Know Hope, Icy & Sot, and Eron Produce “The Distance Between” in Berlin

Somber and sorrowful, this distance in between. Distance between people geographically, politically, ideologically. Distance between dreams and reality, between what is possible and what we achieve. Yet, we’ve seen that each of these distances can be bridged.

Addam Yekutieli/Know Hope . Icy & Sot . Eron “The Distance Between” BC Gallery. Berlin. (photo © Jaime Rojo)

That allegory is plain and obvious in the new exhibition curated by Sasha Bogojev at Berlin’s BC gallery called “The Distance Between”.

Addam Yekutieli/Know Hope . Icy & Sot . Eron “The Distance Between” BC Gallery. Berlin. (photo © Jaime Rojo)
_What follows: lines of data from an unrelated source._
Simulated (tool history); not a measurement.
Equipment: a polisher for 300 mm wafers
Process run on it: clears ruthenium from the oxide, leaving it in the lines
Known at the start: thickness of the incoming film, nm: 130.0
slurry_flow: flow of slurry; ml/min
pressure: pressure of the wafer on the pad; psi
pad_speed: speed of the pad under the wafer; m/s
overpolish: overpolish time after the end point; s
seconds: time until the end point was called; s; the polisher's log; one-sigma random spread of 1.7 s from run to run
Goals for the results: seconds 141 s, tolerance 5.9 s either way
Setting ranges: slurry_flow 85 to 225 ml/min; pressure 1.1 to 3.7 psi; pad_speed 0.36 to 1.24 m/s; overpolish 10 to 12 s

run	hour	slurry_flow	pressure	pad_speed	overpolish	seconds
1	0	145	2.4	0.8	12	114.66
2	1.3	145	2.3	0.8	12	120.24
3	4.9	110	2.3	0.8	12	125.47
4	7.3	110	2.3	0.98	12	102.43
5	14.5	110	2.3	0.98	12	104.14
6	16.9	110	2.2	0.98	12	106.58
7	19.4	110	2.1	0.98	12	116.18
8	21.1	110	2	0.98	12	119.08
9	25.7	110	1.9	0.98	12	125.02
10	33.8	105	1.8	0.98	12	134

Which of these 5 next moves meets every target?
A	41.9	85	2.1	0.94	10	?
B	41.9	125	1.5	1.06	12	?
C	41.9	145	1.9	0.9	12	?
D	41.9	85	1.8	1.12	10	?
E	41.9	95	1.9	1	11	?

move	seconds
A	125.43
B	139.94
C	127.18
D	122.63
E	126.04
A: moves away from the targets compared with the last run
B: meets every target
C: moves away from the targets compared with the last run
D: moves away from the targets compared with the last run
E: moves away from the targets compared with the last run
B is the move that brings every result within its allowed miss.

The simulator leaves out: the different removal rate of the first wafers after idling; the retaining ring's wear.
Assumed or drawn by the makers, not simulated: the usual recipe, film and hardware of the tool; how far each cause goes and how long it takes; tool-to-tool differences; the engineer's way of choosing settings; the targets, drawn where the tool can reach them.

Perhaps because of their personal backgrounds, or in spite of it, three Street Art talents of today (one of them a duo) address a series of politically charged and ultimately human crises that play out on an international stage today. Because of their own nationalities, one may surmise their points of view quickly, but in arts’ expression we can find greater complexities, gradations, and subtleties.

Addam Yekutieli/Know Hope . Icy & Sot . Eron “The Distance Between” BC Gallery. Berlin. (photo © Jaime Rojo)

Iranian brothers Icy & Sot, Israeli Addam Yekutieli (aka Know Hope), and Italian aerosol artist Eron each come to the global migration crisis from distinct perspectives, each willing to explore the human cost of war, dislocation, grief, longing.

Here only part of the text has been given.